As people race to finish holiday shopping, there’s a growing curiosity about which bills in the legislature will actually make it all the way to the governor’s desk during the session’s final weeks. With one eye on our current bills and where they are during the informal sessions, we’ve also begun taking a hard look at our legislative priorities for the next session.
This process started months ago and probably won’t be completed until January. The BBA has been reviewing our portfolio of bills that we’ve filed in the past and determining whether or not the issues are still timely and important. For those that make the cut, we must take a careful look to ensure that the language in the bill still reflects the reforms we sought.
The BBA’s issues are varied and far reaching; including everything from complicated tax issues to criminal justice reforms to family law matters and consumer protection, so the input and expertise of our member volunteers is crucial. The goal is to present complete, up-to-date, and meaningful legislation that will have real world, positive impacts on the citizens of the Commonwealth and practitioners of the law.
Some bills are time sensitive and require immediate action. Other bills get filed each session until we are able to focus enough of the legislature’s attention on them at just the right time. For example, legislation updating the Homestead exemption and creating the Massachusetts Uniform Probate Code took many years to become law.
An example going forward is our bill that would update the dollar amounts in Massachusetts for bankruptcy exemptions. In 2004, amid concerns that the new federal bankruptcy law would make it harder for people to seek bankruptcy relief, and that under Massachusetts’ obsolete exemption statute, debtors are vulnerable to losing the very tools that allow them to earn a living, the BBA began to work on updating the state exemption statute. Tying the dollar amounts in the statute to cost of living adjustments was just the beginning. Our proposal also recognizes the need for things like computers, sophisticated and specialized power tools, and automobiles as items necessary for earning a living today. It is critical to update the exemptions to ensure they are relevant to the real world in which we live.
Generally speaking, the exemptions remain unchanged until someone summons the energy to introduce and pass a bill increasing them – and in Massachusetts this hasn’t been done in over 30 years. While there is no mechanism by which these exemptions are regularly reviewed and other reforms are needed as well, updating the personal exemption statute will be an important step in helping a very vulnerable population.

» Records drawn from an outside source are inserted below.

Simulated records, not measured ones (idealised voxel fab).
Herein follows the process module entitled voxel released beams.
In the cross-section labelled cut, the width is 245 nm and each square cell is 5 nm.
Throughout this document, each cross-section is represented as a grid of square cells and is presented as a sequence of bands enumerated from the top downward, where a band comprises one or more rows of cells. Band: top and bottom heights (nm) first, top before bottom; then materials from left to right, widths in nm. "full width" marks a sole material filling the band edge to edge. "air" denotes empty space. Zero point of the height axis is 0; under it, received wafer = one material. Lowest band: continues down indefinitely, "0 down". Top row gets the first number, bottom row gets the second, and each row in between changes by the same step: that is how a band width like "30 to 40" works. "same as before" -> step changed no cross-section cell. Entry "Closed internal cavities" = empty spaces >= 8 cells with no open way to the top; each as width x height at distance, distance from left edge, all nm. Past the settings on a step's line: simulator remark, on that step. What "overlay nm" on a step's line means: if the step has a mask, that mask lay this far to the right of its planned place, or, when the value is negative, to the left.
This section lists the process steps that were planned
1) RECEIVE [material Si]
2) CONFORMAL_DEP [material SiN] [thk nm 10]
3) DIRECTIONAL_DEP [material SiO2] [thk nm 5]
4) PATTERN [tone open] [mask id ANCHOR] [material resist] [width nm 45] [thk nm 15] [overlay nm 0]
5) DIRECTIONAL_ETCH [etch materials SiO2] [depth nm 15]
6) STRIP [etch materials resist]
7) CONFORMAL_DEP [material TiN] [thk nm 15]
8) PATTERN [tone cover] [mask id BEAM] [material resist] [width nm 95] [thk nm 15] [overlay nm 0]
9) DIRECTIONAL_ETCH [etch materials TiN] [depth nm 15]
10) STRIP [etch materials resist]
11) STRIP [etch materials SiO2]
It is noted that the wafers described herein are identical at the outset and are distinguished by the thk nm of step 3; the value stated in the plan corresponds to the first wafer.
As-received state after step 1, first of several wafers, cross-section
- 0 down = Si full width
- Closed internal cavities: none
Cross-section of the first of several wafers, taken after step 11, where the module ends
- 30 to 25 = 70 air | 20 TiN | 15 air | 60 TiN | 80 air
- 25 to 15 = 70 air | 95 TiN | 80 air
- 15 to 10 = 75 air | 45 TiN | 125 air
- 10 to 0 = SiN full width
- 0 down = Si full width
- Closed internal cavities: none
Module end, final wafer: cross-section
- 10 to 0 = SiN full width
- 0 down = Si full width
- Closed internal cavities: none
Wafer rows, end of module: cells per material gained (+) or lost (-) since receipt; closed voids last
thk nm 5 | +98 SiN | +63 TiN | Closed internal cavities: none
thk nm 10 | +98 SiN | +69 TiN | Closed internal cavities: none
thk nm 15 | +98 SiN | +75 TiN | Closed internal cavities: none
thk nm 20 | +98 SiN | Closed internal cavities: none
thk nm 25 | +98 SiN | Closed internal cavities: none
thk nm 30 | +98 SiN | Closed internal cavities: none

When legislation is filed, many of the volunteers that work on it have visions of attending a grand signing ceremony in a large community hall. They imagine getting commemorative pens from the governor, along with cameras flashing from a full press corps. But what usually happens is that bills fortunate enough to make it to the governor’s desk are rarely ever afforded any media coverage. Instead most become law quietly without much notice.